Kung Fu Panda 3 wraps up the finest animation trilogy ever that isn't about toys.
Dreamworks' franchise built upon the silliest of premises has continually progressed, in cultural palette and themes, from its surprising 2008 inauguration. It has briefly fallen back on familiarity, as sequels tend to do. Yet there's always something next to surprise, tickle or move in a fresh manner.
After all the pixel-driven dragons, eco-fairies, robots and dinosaurs I won't mind never seeing again, this portly panda voiced so exuberantly by Jack Black will be missed.
Kung Fu Panda 3 is a well-constructed, occasionally too hectic conclusion, building upon previous episodes as if there was always a narrative plan. (There seldom is, unless books came first.) No characters here contradict anything set up for them before, and new characters don't feel shoe-horned in.
Po has settled into his anointed role of Dragon Warrior, although demanding Master Shifu (Dustin Hoffman) believes he doesn't fully understand what that role means. Life is peaceful since Episode 2, so Po and his Furious Five warriors don't have much to do except be celebrated. Not for long.
In the Spirit Realm where the greatest masters reside, the rogue Gen. Kai (J.K. Simmons) is stealing each one's chi, their life essence. Kai plans to overrun the Mortal Realm with jade zombies of the dead masters at his command. Only Po's chi can stop him, if the panda harnesses it in time.

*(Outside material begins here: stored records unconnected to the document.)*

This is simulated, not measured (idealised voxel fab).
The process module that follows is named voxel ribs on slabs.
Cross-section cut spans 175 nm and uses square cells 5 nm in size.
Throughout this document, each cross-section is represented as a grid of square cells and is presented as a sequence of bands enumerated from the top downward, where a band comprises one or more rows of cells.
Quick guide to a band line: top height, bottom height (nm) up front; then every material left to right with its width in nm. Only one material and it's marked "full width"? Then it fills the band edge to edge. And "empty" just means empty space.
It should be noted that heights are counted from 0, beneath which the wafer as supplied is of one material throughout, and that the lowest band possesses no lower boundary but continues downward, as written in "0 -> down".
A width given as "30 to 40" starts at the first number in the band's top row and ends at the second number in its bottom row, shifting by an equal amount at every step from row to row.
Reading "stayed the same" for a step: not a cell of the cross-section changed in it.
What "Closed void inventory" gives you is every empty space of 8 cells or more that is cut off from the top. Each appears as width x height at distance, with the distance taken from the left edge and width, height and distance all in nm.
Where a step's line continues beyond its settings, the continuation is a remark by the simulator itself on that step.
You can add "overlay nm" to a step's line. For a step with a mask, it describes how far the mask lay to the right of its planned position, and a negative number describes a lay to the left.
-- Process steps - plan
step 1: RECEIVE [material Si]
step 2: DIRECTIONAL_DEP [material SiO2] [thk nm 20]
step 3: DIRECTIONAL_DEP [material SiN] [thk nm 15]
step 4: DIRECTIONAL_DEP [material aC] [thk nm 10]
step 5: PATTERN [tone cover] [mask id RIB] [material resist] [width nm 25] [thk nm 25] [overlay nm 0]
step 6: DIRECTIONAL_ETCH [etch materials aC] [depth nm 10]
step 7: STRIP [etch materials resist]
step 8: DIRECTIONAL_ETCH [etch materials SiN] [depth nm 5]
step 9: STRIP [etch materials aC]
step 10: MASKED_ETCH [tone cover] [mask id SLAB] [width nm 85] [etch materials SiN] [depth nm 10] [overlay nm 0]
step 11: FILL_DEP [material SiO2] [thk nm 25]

For many sequels that would be enough imagination. But Po's story has always had an outsider/orphan subtext that Kung Fu Panda 3 brings to full bloom. Po always treasured the goose Mr. Ping (James Hong) as his father, and believed himself to be the last panda. Both notions are shaken by the arrival of Li (Bryan Cranston), who looks, jiggles and eats dumplings like Po.
Their scene of first recognition as father and son — and Mr. Ping's reaction — is wonderful, igniting a paternal competition that evolves into something admirable. Yet, this isn't a simple matter. Something about Li — Cranston's line readings, perhaps — leaves a shadow of doubt about his claim from the outset. Ambiguity in a kid flick is a sign of respect, its resolution seconding.
Li also introduces a new canvas for the franchise's brilliant animation crew, continuing the franchise's unique medieval Asian look, depicted with martial arts movie flair, using split screens and whip pans. Li takes Po to his secret mountaintop village, where hundreds of pandas live carefree, including a flirty ribbon dancer Mei Mei (Kate Hudson) whose spotlight scene is a visual delight.
Mei Mei and the village's warm reception cause Po to consider giving up the Dragon Warrior life, eat more and roll down hills as pandas do. But who will protect the Valley of Peace from Kai?
At a brisk 90 minutes (counting end credits), Kung Fu Panda doesn't linger too long on any of these plot threads. By the time Kai and his jade army invade we're in tune with the characters and what everyone has on the line. The payoff runs a bit long, with perhaps one sentimental fake-out too many, although a long goodbye is earned.
A singular look, an exemplary vocal cast, and a narrative arc like a caress. That'll be the Kung Fu Panda franchise's legacy, the idea that shouldn't have worked but did, beautifully and with its own chi.